The live video feed of a lush Alaskan hillside and brown bears bathing in a river at Dumpling Mountain in Katmai National Park and Preserve became obscured by a dense screen of fog, followed by a particularly alarming sight.
A disheveled hiker came into the frame around 3:15 p.m. on Tuesday, according to Explore.org, a website that operates wildlife webcams around the world, including one on Dumpling Mountain.
The man’s jacket appeared to be drenched. He looked cold and miserable and at one point looked into the camera and asked for help, his words drowned out by the wind. Earlier, he had given a thumbs-down gesture, Explore.org said in a statement.

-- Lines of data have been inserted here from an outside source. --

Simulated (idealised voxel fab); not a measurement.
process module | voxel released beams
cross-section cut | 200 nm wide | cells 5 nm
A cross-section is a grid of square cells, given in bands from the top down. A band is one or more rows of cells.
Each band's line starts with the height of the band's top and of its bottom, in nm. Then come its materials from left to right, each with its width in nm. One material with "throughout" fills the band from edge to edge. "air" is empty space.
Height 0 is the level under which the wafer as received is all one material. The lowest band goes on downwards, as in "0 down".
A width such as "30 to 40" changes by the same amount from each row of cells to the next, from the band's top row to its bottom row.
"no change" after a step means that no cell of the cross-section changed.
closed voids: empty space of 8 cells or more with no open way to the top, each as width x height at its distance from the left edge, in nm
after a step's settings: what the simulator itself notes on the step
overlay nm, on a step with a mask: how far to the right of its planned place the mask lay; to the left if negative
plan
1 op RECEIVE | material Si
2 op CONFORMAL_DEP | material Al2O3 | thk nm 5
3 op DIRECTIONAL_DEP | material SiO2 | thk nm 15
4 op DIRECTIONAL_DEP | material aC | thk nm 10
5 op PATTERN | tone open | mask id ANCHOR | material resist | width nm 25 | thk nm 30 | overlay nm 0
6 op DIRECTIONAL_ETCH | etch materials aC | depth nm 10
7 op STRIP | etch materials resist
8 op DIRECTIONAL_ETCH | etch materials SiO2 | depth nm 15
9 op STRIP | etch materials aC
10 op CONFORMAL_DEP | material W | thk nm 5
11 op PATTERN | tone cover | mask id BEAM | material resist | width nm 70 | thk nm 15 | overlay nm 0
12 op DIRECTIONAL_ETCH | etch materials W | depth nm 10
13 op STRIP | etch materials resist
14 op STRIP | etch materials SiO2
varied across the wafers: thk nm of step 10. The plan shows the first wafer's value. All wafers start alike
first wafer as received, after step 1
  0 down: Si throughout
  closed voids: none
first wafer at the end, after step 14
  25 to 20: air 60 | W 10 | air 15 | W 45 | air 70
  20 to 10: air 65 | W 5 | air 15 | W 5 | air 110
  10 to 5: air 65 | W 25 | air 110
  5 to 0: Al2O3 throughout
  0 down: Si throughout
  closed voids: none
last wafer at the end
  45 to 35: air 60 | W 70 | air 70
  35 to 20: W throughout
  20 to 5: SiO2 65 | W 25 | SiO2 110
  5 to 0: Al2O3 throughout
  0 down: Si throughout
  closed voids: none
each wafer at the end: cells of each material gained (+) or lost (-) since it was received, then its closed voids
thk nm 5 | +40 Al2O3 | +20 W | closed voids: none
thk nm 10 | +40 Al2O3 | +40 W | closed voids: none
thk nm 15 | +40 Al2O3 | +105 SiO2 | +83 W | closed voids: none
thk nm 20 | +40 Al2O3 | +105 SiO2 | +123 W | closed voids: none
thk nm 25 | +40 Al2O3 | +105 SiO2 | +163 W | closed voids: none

“THERE IS A HIKER ASKING FOR HELP ON DUMPLING CAM,” one user commented on the stream.
“I called the local PD and tried my best not to sound like a crazy bear person in Oklahoma,” the user later commented. “I gave as much information as I could and am hoping help gets to him quickly.”
The moderators of the chat’s livestream alerted park rangers, who got in touch with Explore.org to coordinate a rescue.
“The park sent a search-and-rescue team to find the hiker, who was caught in windy and rainy conditions with poor visibility,” the National Park Service said in a statement. “Park rangers found the hiker a few hours later, unharmed, and brought the hiker back to safety.”
The hiker, who was not publicly identified, was found near the camera around 6:48 p.m., according to Explore.org. Footage from the camera shows two park rangers escorting the hiker off the mountain.
A spokeswoman for Explore.org noted that this was the first time that the organization’s cameras had been used in a search-and-rescue operation.
The rescue averted a potentially “serious” situation, according to Mark Sturm, the superintendent of the park. Temperatures can drop significantly overnight and can pose a threat to unprepared hikers, he said.
Mr. Sturm added that people frequently hike up the mountain but not under foggy conditions like those on Tuesday.
Katmai National Park and Preserve is in the northern region of the Alaska Peninsula. The Park Service describes it as “remote” and reachable only by plane or boat.
Katmai’s more than 4 million acres of wilderness are home to over 2,200 brown bears and play host to the annual “Fat Bear Week” — a weeklong competition that pits the park’s bears against each other to determine which is the bulkiest of all.
Hundreds of thousands of votes are cast online, many from avid viewers of Explore.org’s bear cams at the park, including the one on Dumpling Mountain, to ultimately crown the fattest bear.